Hi,
Love4Boobies wrote:
Brendan wrote:
- bad initial design - e.g. the design wasn't very good for "foo" to begin with. Everyone makes bad design decisions sooner or later (the only people who haven't made bad design decisions are people that haven't made design decisions).
I don't see how the fact that everyone makes mistakes is an argument for the fact that requiring a rewrite is not a sign of a good design.
Imagine someone who's never designed or implemented an OS before. Is it sane to expect them to design and implement something perfect on their first attempt?
Excluding "clones" (where an existing OS design is merely copied and no design flaws are possible) I can't think of anything that's actually good which hasn't been through at least 2 rewrites.
Love4Boobies wrote:
Brendan wrote:
- internal scope creep - e.g. the design was perfectly fine for "foo" which is all we cared about at the time; but now we want to do "bar" and the design needs to change. A simple example of this would be saying "it's only a small hobby OS, therefore I don't want to bother with Unicode and proportional fonts" and then 3 years later thinking "it's grown beyond just a small hobby OS, therefore I actually do want Unicode and proportional fonts".
- external scope creep - e.g. the design was perfectly fine for "foo" which is all we could have known about at the time; but now someone else has introduced "bar" and the design needs to change. At the moment there's probably a lot of people looking at their "it was reasonable to assume PC BIOS at the time" boot code.
A good design would have to be flexible enough to allow for the requirements to change over time.
Sounds like a nice theory. Can you think of anything that has actually achieved this in practice? If both Microsoft and Apple can't do it, should we expect random hobbyists to be able to?
In practice, this argument is like saying that the person who designed the first horse-drawn cart was a fool because he should've predicted the invention of combustion engines and designed the horse-drawn cart to easily adapt to unforeseeable changes in technology.
Love4Boobies wrote:
Brendan wrote:
Where we don't agree is that I think these smaller design changes can become a larger collection that does justify a rewrite; while you think that (for an example) it would've made more sense for Microsoft to keep polishing "MS-DOS" until it becomes something like Windows 8 without starting again (twice).
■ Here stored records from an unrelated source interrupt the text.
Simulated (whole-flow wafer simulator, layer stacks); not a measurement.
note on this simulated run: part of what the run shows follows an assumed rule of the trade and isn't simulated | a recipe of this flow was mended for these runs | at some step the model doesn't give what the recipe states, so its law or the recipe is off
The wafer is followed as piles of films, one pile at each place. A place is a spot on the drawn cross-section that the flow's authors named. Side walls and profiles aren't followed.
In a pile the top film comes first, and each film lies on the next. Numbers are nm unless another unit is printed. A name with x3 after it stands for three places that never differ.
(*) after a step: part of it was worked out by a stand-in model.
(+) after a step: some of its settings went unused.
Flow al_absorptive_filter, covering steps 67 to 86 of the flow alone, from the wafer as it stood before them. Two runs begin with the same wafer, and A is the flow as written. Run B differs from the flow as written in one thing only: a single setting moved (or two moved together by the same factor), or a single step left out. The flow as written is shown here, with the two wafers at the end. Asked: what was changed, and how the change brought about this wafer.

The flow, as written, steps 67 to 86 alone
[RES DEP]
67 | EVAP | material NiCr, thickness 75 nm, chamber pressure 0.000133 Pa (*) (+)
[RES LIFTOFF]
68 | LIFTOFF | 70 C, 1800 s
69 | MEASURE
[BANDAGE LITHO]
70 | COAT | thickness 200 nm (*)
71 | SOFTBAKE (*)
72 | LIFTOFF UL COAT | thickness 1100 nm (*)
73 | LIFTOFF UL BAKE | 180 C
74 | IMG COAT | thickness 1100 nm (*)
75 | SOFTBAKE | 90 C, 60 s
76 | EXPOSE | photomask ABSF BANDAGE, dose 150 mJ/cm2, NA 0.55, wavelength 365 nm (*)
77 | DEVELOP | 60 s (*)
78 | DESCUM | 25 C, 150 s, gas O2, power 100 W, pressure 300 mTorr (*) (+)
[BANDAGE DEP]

You are starting from the assumption that their designs were good when they actually weren't. They may have seemed good at the time; that's another story.
They were (relatively) good designs at the time they were designed. For example, in the time before MS-DOS was released (before 80286 existed), it would've been unreasonable to expect Microsoft to develop a full multi-tasking OS with GUI, etc. For their next rewrite, Windows 9x was (given the need to support old DOS software that expected full control and no protection) also relatively good.
Should Microsoft have looked deep into their crystal ball, and designed DOS for GUI and 1920*1600 wide screens and systems with 8 or more 64-bit CPUs running at several GHz back when people were pushing just to get their 8 MHz CPU to handle simple (text mode) word-processing?
Love4Boobies wrote:
Also, notice that my main problem with that post was that the poster was advocating rewrites as a good practice.
Rewrites are good practice, when they're justified. Wasting years polishing a turd just because you're not smart enough to recognise the magnitude of design changes and/or because you lack the courage necessary to do what needs to be done, and then ending up with a unmaintainable pile of scar tissue is not good practice.
Of course rewrites are not good practice when they're not justified too; which is what makes it far too easy for people to take what I've been saying out of context.